November 7, 2023 7:00 PM until November 7, 2023 8:30 PM Kathryn Albertson International Center 106 Symposium

All events in the Neilsen Lecture Series in Judaic Studies are free and open to the public. These events bring Jewish scholars, dignitaries, and public figures to campus to speak about tolerance, diversity, history, culture, and current events. They are made possible by the generosity of the Craig H. Neilsen Foundation.

Between the 1890s and 1930s, Argentina, following the United States and Palestine, became the main destination for Eastern European Ashkenazi Jews seeking safety, civil rights, and better economic prospects. In the period between 1918 and 1939, sixty thousand Polish Jews established new homes in Argentina. They formed a strong ethnic community that quickly embraced Argentine culture while still maintaining their unique Jewish-Polish character. In this talk, Mariusz Kałczewiak will speak about the mosaic of entanglements that Jewish migration wove between Poland and Argentina. He will present how ethnicity evolves among migrants and their children and will analyze the dynamics that emerge between putting down roots in a new country and maintaining commitments to the country of origin.
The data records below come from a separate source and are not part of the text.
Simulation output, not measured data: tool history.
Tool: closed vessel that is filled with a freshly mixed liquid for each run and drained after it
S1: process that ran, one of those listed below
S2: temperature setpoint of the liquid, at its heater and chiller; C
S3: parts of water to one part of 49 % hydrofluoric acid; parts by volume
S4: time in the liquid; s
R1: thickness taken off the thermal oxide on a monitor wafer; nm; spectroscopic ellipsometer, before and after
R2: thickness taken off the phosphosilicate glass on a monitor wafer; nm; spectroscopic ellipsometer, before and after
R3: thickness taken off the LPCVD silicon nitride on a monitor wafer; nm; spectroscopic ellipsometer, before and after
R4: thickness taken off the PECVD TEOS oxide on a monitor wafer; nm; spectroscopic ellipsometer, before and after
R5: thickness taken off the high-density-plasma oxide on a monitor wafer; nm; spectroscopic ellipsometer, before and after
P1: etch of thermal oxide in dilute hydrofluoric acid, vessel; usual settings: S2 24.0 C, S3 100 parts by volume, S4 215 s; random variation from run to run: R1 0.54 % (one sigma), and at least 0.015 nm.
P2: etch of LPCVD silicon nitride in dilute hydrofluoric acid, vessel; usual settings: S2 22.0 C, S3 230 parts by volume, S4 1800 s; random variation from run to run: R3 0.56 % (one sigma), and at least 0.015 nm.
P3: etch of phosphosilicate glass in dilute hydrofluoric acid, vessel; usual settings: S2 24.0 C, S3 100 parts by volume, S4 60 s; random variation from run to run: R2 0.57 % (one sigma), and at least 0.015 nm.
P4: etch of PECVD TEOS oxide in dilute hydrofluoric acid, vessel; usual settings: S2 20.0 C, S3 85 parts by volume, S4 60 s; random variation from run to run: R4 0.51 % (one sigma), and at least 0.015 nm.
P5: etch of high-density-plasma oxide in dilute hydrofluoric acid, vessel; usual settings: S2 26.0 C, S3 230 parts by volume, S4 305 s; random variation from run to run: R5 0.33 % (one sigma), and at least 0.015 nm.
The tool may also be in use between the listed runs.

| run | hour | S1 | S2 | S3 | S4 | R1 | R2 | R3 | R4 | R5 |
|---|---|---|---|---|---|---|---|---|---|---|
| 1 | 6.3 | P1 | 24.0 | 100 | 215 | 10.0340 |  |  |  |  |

Mariusz Kałczewiak is a social and cultural historian of modern Eastern Europe and Latin America. One of the leading scholars in Latin American Jewish Studies, currently Kałczewiak develops a new research focus on Jewish Gender Studies. He holds a PhD degree from Tel Aviv University (2017) and a MA degree from the University of Warsaw (2011).  His first book Polacos in Argentina. Polish Jews, Interwar Migration, and the Emergence of Transatlantic Jewish Culture appeared in 2020 with the Alabama University Press.